Reinforcement Learning: An Introduction: Bridging Learning and Planning: The Internal Model

This lecture establishes the conceptual bridge between direct reinforcement learning and planning by introducing the Internal Model. We define the model as any mechanism that mimics the environment's behavior, allowing the agent to predict future states and rewards—a process often called system identification.

The Frozen Lake Analogy

Imagine a self-driving car learning to navigate a frozen lake. Direct RL occurs when the car actually drives, slips on ice, and receives a negative reward, immediately updating its value function. Planning occurs while the car is parked; it uses its Internal Model (a mental map of where the ice was) to simulate thousands of hypothetical turns, updating its policy without ever moving a tire or risking a collision.

Core Insights

Indirect RL: Also known as planning, this uses experience to improve a model, which then generates simulated experience to perform the exact same value updates as direct RL.
The Internal Model as a Simulator: In tabular methods, this is typically done by recording the transitions and rewards observed; planning then involves "sampling" from this history.
Algorithmic Unity: Learning and planning are fundamentally identical in their mathematical execution. They both use reinforcement learning backup algorithms (like Q-learning or Sarsa); the only difference is the source of the experience (real vs. simulated).

QUESTION 1

Which of the following best describes the difference between Direct and Indirect Reinforcement Learning?
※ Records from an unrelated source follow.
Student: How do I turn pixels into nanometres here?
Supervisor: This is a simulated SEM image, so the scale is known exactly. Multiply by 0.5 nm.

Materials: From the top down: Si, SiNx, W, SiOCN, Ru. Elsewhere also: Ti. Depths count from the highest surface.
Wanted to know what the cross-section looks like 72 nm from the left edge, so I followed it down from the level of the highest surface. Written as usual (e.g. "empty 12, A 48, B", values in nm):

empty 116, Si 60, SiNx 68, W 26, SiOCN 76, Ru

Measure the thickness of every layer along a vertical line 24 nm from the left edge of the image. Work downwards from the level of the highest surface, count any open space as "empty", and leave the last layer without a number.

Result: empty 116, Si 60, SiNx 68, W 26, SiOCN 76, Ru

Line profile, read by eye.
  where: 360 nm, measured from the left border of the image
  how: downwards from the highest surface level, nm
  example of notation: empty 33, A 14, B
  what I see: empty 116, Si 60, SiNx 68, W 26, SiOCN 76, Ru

Direct RL requires a model, while Indirect RL uses only raw experience.

Direct RL updates values using environment interaction, while Indirect RL uses simulated experience from a model.

Direct RL is always more sample-efficient than Indirect RL.

QUESTION 2

In the context of tabular Dyna-Q, what is 'System Identification'?

The process of identifying which agent is active in a multi-agent system.

The process of using experience to improve the agent's internal model of the environment.

The process of finding the goal state in a maze.

Interactive Analysis: Dyna-Q and Exploration

Analyze the impact of models on agent performance.

A Dyna agent is tested in two phases: first, a blocking experiment where the optimal path is closed, and second, a shortcut experiment where a better path is suddenly opened.

1. Why did the Dyna agent with exploration bonus, Dyna-Q+, perform better in the first phase as well as in the second phase of the blocking and shortcut experiments?

Answer:
Dyna-Q+ uses a reward bonus R + κ√τ (where τ is time since last visit). This encourages the agent to visit state-action pairs that haven't been tried recently. In the first phase, this increased exploration helps the agent find the optimal path more reliably. In the second phase, when the environment changes (a path opens or closes), the bonus ensures the agent will eventually re-test the changed area and discover the new optimal path, whereas standard Dyna-Q might remain stuck in a now-suboptimal routine.

2. Mathematically, why can we use the same backup algorithm (e.g., Q-learning) for both learning and planning?

Answer:
Because the update rule (backup) only cares about the tuple (S, A, R, S'). It does not care if that tuple was generated by the physical environment or by a transition function inside the model. This is the principle of Algorithmic Unity.